Question

A vertical spring with a spring constant of 2.00 N/m has a 0.30-kg mass attached to it, and the mass moves in a medium with a damping constant of 0.025 kg/s. The mass is released from rest at a position 5.0 cm from the equilibrium position. How long will it take for the amplitude to decrease to 2.5 m?

Answer 1

Answer:

17 seconds

Explanation:

Given that:

The mass attached to the spring (m) = 0.30 kg

The spring constant (k) =  2.00 N/m

The damping constant (b) = 0.025 kg/s

The initial distance $x_o$ = 5.0 cm

The initial final amplitude $A_f$ = 2.5 cm and not 2.5 m, please note the mistake, if it is 2.5 m, our time taken will be -93.7 sec, and we do not want a negative time value.

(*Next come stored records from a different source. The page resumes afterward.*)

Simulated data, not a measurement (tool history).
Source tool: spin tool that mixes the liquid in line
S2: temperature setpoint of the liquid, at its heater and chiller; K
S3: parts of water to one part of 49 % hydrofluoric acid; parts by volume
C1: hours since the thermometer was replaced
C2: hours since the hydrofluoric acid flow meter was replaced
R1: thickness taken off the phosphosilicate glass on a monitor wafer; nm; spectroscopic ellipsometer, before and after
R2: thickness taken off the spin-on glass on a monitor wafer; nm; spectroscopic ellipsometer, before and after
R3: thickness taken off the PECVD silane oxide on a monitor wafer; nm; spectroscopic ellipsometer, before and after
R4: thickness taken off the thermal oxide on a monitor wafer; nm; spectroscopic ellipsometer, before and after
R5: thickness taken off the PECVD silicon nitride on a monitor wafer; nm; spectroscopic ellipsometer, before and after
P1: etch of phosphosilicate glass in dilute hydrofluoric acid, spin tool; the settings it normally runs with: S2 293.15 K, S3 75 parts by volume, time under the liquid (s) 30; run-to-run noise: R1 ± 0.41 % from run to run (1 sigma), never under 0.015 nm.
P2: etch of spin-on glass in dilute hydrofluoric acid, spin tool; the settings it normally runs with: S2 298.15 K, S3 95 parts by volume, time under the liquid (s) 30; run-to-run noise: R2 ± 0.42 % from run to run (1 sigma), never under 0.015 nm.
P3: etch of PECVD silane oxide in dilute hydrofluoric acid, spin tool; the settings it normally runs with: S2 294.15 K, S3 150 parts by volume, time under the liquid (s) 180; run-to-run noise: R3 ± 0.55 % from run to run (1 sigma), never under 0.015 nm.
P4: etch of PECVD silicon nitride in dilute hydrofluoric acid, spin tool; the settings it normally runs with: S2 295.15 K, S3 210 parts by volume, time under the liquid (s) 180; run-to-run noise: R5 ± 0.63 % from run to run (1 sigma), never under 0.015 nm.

To start with the angular frequency damping using the formula:

$\omega_{\gamma}= \dfrac{b}{2m}$

$\omega_{\gamma}= \dfrac{0.025 \ kg/s}{2(0.3 \ kg)}$

$\omega_{\gamma}=4.167 \times 10^{-2} \ s^{-1}$

In the absence of damping, the angular frequency is:

$\omega_o = \sqrt{\dfrac{k}{m}}$

$\omega_o = \sqrt{\dfrac{2 \ N/m}{0.3 kg}} \\\\\omega_o = 2.581 \ s^{-1}$

The initial amplitude oscillation can be computed by using the formula:

$A_i = e^{-\omega_{\gamma}t} x_o \sqrt{\dfrac{\omega_o^2}{\omega_o^2-\omega_f^2}}$

$A_i = e^{-\omega_{\gamma}0} (5.0 \ cm) \sqrt{\dfrac{2.581^2}{2.581^2-(4.167*10^{-2})^2}}$

$A_i = 5.0006 \ cm \\ \\ A_i = 5.001 \ cm$

The final amplitude, as well as the initial amplitude, can be illustrated by using the relation:

$A_f = e^{-\omega_{\gamma}t}A_i\\ \\ e^{-\omega_{\gamma}t} = \dfrac{2. 5 \ cm}{5.001 cm}\\ \\ = 0.4999\\ \\ \implies -\omega_{\gamma}t_f = \mathsf{In (0.4999)} \\ \\ t_f = \dfrac{\mathsf{-In (0.4999)}}{4.167*10^{-2} \ s^{-1}}$

$t_f = 16.64 \ sec \\ \\ \mathbf{t_f \simeq 17 sec}$